For example one of their "reporting" or data analysis web pages calls a view. That view takes 4+ minutes to run. When I look at that view it's basically gathering all the data from the different 3NF tables and flattening it out to 1NF to then display.

So here are my thoughts / questions:

Could 3NF and 1NF tables exists in the same db and same schema? I know that you could literally do it but would that be wise / problematic? Is it some sort of "anti-pattern" to mix and match like that?

1a. If you did that would you modify the pipelines to put the new incoming data right into the 1NF tables or would you still let the pipeline insert to 3NF and then have a trigger or ETL process etc. do the 1NF table updates?

1b The thought here is that if a table were to exists in 1NF then we could just do a scan from that table rather than all the joins, cte, sub queries etc. that are currently in the long running view.

Should I migrate the whole operation to 1NF with the understanding that the few transactions there are will be slower but %90 of everything else (sp, vw, fx, etc) will be less complex and faster.
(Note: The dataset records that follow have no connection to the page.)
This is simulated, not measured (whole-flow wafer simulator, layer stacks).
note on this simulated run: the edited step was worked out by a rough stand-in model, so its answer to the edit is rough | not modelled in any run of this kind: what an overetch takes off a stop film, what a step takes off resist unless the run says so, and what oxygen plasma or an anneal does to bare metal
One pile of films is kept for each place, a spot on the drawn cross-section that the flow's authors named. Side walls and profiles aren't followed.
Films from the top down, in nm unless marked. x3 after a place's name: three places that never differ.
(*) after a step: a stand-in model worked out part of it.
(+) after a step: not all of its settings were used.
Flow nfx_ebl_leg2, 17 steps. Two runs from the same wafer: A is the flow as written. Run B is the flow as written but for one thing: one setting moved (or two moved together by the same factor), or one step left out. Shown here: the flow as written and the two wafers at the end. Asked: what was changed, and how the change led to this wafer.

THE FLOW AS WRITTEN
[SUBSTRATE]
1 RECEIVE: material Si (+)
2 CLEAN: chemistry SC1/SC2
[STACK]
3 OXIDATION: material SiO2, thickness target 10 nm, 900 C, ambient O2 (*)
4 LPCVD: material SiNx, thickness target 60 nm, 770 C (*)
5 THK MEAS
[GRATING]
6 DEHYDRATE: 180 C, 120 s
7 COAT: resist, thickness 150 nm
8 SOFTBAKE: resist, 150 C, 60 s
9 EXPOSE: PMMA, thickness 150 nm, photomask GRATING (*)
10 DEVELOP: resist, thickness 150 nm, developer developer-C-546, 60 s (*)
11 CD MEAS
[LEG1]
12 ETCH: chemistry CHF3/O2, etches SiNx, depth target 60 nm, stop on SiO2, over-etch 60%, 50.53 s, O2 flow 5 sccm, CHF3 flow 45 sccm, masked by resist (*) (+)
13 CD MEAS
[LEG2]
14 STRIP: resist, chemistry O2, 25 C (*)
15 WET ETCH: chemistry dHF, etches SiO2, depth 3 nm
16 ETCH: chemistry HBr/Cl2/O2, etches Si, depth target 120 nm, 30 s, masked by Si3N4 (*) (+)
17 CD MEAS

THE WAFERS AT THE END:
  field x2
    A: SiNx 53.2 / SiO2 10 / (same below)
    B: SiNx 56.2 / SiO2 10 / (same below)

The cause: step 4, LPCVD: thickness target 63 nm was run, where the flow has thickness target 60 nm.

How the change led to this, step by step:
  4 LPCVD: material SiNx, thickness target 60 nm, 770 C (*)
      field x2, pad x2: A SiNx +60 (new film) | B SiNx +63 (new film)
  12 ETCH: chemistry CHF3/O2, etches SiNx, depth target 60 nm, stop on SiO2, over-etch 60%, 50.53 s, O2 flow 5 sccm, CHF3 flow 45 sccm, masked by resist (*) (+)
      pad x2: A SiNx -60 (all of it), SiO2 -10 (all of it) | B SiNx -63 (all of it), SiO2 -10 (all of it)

2a. If I did migrate everything to 1NF would you still have "staging" tables that the pipeline writes the new incoming data to then an ETL process loads the new data into the 1NF tables?

Overall I'm wanting to plan a long term solutions. Sure I can cut this 4 minute view down in time but long term what should we be thinking about especially as the volume of data continues to grow. (%20 increase last year alone).


  • Sorry, but the question is too unfocused (many questions in one), and it is also not quite clear. For one, you seem to use "1NF" and "3NF" with a quite unusual meaning. Moreover, the answer will depend on the individual case. Using a data model that is not ideal for the task can work fairly OK, but it can also be a catastrophe. So it is impossible to answer your questions in the general form in which they are put. Commented Jul 4 at 7:07
  • @LaurenzAlbe Thanks for responding. As I learn more about the db (just started) I understand how to ask better questions. Again thank you for responding.
    – GPGVM
    Commented Jul 4 at 14:11

2 Answers 2


What you describe is basic data warehouse architecture, where you have both normalized transaction data, and from that load tables that are modeled for easy consumption and fast query performance.

In Lakehouse architectures this idea is usually referred to as a "Medalion Architecture": https://learn.microsoft.com/en-us/azure/databricks/lakehouse/medallion

But whether you use a Lakehouse or a database the design is the same. The consumption tier of the solution is often modeled for consumption using Dimensional Modeling, which is generally more useful and efficient than producing wide denormalized tables.


Your question is a classic example of the generic question:

  • ‘A’ doesn’t work. Should I replace it with ‘B’?

Who knows? It depends entirely on why ‘A’ does not work how you expect.

  • If ‘A’ doesn’t work because of a simple fixable problem therein, you should probably just fix that problem;

  • Conversely, if ‘A’ doesn’t work because of a fundamentally unfixable problem therein, you could try ‘B’ instead - as long as you understand that ‘B’ might be worse, so you’d have wasted your time by changing to ‘B’, and might even have to waste more time by changing back to ‘A’!

So before you change anything, you should determine unequivocally why your current queries are slow.

My bet is, one or more of the following:

  • Your database isn’t properly normalised;

  • The tables don’t have proper primary keys, and/or are not properly indexed;

  • Your queries are written inefficiently.

Say you have queries that run unexpectedly slowly:

  • Pick the simplest, slowest such query. (For example, pick a 10 line query that runs 50 times slower than you think it should, in preference to a 1,000 line query that runs 5% slower than you think it should.)

  • Find out why that query runs slowly. Ask someone more experienced if necessary. Do not proceed until you know why!

  • Then proceed accordingly.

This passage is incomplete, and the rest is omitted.